Friday, June 4, 2010

Rottnest Island

Listen up class, repeat after me. "Tourists, where ever they may be, do not rise before nine, and do not leave their accommodation until after 10. Therefore, tourist crowds will only be seen sometime after 11."

Rottnest Island, 30km west of Fremantle port

I thought I had the island to myself, until after eleven when other tourists arrived on the beaches by bike or by bus. I, of course, as are my ways, had started cycling the 30 kilometre circuit around the island at eight am. In that time time I saw almost no-one, beach after beach was all mine.

Little Salmon Bay was the pick of the beaches, small, white sand, light blue water, contained by limestone headlands. Complete with a snorkeling trail. Perfect. As I pulled up on my bike, a guy rode in from the opposite direction, my first sighting of anyone else today. He had his snorkeling gear out in no time and was prepping up in the water. It was all the encouragement I needed, I'm not always the keenest to set out snorkeling. Thankful for my wetsuit, I headed out, the other guy still messing about in the shallows. Following the underwater snorkeling trail, I saw many different fish, including salmon of course. Lots of colours and stripes, this area of Western Australia attracts tropical fish due to the southerly currents. Glancing back at the shore, the guy was still messing around on the shore, next time I glanced back he was back on his bike, the water must have been too cold for him. Having talked to him on the beach he seemed pretty keen, perhaps in him encouraging me into the water I discouraged him out of it.

Sitting back on the beach in the warm sun, the bikes and busloads soon turned up. Alas, it had been all mine for awhile there. Later in the day I found myself another deserted beach to call my own, up near the World War II ruins.

Rottnest Island is a curious one. For one thing, it must have little less than 1,000 holiday units, most seemingly identical built over a couple of generations. Almost all empty, indeed, the island is pretty deserted overall. It's not tourist season here anymore, in the unpredictable winter weather. For me though it was nothing but three days of beautiful clear sunny skies.

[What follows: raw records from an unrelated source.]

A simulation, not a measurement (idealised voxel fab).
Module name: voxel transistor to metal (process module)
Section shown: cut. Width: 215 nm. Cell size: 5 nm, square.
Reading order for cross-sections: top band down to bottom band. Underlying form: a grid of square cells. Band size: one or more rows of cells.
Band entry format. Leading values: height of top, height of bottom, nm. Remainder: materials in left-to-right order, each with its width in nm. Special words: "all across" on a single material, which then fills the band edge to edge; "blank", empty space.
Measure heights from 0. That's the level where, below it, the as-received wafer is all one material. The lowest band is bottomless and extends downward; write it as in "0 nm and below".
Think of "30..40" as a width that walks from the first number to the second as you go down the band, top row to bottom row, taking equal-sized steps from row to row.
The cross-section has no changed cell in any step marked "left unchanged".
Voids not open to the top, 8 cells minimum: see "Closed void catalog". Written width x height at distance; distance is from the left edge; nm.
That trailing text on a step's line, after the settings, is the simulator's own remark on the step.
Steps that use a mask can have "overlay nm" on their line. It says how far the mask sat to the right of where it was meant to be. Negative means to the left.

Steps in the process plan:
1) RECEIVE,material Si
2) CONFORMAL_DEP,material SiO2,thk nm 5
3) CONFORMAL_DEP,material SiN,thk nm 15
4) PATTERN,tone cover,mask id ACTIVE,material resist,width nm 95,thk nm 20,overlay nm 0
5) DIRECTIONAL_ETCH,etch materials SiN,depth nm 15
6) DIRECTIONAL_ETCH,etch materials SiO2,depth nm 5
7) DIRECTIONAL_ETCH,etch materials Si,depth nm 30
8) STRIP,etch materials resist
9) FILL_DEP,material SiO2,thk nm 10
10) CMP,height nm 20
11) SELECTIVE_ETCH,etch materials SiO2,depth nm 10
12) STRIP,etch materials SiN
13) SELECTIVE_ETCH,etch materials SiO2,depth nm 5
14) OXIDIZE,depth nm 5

In amongst the holiday units are some much older buildings, some from the time of either of the prisons built here, others from later tourist development or war use. Many fascinating historical buildings. The general store and mall form part of the original prison. Much of the complex has been destroyed by fire or demolished so it is hardly recognisable as one. The second prison remains, although is a hotel now so cant be toured.

The original cottages are fascinating. Built of local limestone, they were rendered in the early 1900s and painted a cream colour to reduce the sun glare. The colour and building material theme has been maintained throughout the two major accommodation areas. The cottages originally had near-flat roofs, limestone supported by timber trusses. The timber trusses were each made from a single piece of timber, ingenious. Tiles were too expensive to bring in from Fremantle, but in time corrugated iron replaced the roofs as they were difficult to keep watertight.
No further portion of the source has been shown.